Parsing theory has been around for quite a long time, but it is often thought of as magic by the swarms of people who haven’t bothered to read about it, and see how plain and dry it actually is. Algorithms for parsing [LR(k)][1] grammars (meaning Left-to-right, Right-most derivation, k tokens lookahead) for instance, normally just traverse a state machine that was computed before hand (either by hand, or by using a parser generator such as [bison][2] or [yacc][3]). Sure, there are many things to trip on, tedious to track down ambiguities, and other issues, but the general theory of parsing has remained unchanged for years–one might say, it is a solved problem.1
When learning about parsing for the first time though, the idea of a [recursive descent parser][5] is often taught first. Recursive descent parsers, are relatively simple to reason about, to write and to shoot yourself in the foot with. A simple [LL(1)][6] parser (meaning Left-to-right, Left-most derivation, 1 token lookahead), for instance, can’t parse [left-recursive grammars][7], which is the most natural way to write certain types of grammars2. Typically, when writing a recursive descent parser, the author takes the grammar and produces a function for each production (non- terminal). Each function then reads a token and recurses to the other non- terminals in the grammar reachable from the current production. And, eventually, at the end of the function the sub parts will be combined in such a way that a [parse tree][9] will be created.

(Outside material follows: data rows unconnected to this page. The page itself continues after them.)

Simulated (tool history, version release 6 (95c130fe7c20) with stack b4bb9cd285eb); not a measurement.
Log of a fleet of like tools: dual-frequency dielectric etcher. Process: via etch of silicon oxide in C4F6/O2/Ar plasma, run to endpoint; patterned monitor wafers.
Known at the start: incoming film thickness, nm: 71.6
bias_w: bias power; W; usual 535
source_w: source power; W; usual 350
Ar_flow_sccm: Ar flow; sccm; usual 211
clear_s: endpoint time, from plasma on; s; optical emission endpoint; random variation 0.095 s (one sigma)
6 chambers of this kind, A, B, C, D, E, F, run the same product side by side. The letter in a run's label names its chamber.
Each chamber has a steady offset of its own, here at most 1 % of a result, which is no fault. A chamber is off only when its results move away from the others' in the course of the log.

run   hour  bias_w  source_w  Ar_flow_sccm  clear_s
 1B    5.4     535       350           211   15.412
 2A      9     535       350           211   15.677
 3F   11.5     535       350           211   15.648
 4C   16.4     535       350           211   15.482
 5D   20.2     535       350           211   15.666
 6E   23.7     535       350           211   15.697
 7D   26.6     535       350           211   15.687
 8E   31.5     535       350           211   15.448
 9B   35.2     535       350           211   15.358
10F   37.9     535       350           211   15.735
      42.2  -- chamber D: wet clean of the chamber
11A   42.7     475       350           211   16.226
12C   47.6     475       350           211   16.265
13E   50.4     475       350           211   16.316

This sounds boring and tedious, and in fact is. However, there is a useful technique for creating these types of parsers that was developed some time ago3, which involves composing a small set of functions into more meaningful, more advanced parsers. They still suffer from the same problems as your typical recursive descent parser (as presented), but with some other trickery can be made to overcome those deficiencies (we won’t discuss that in this article).
In order to build a parser from the ground up, we need to think about what a
parser actually is. In some sense, it is really just a function that takes an
input string and produces some result. That result, in order to make any
progress should contain the leftover string after consuming some part of it,
or in the case of error (i.e. incorrect input), return some value indicating
failure. In Python, a natural way to encode both results would be to use
(_"matched string"_, _"leftover string"_) or None. For sanity’s sake, let
us refer to functions which match this criteria as parser functions.
To start off, we’ll write a useful parser function, which at first glance
seems pointless, anychar. anychar matches any (no trickery here!)
character so long as there is at least one character left in the input string.
(Note: we’ll use the variable strn to always refer to the input string,
which represents the string left to parse.)
def anychar(strn):
if strn == "":
return None
return (strn[0], strn[1:])
It is easy to see that the result of this parser function matches our
encoding. If there are no characters left in strn, then we return the
failure condition, None, otherwise we return a tuple of what we parsed, and
the rest of the string which we didn’t parse.
It becomes more useful when we pair anychar with a test against the
character it consumes. Enter chartest, which is a function that creates
another parser function, given a predicate (i.e. a function which returns
True or False).
def chartest(pred):
def _(strn):
c = anychar(strn)
if c and pred(c[0]):
return (c[0], c[1])
return None
return _
In order to use chartest, we pass it a predicate, like so:
>>> chartest(lambda x: x == 'a')('abc')
('a', 'bc')
To see what happened, remember that chartest creates a new parser
function. With that, we just call the new parser function with the rest of the
input string 'abc'. The result indicates success, because an 'a' was
discovered as the first character. If we were unsuccessful, just like in
anychar, instead of ('a', 'bc'), we’d have seen None returned.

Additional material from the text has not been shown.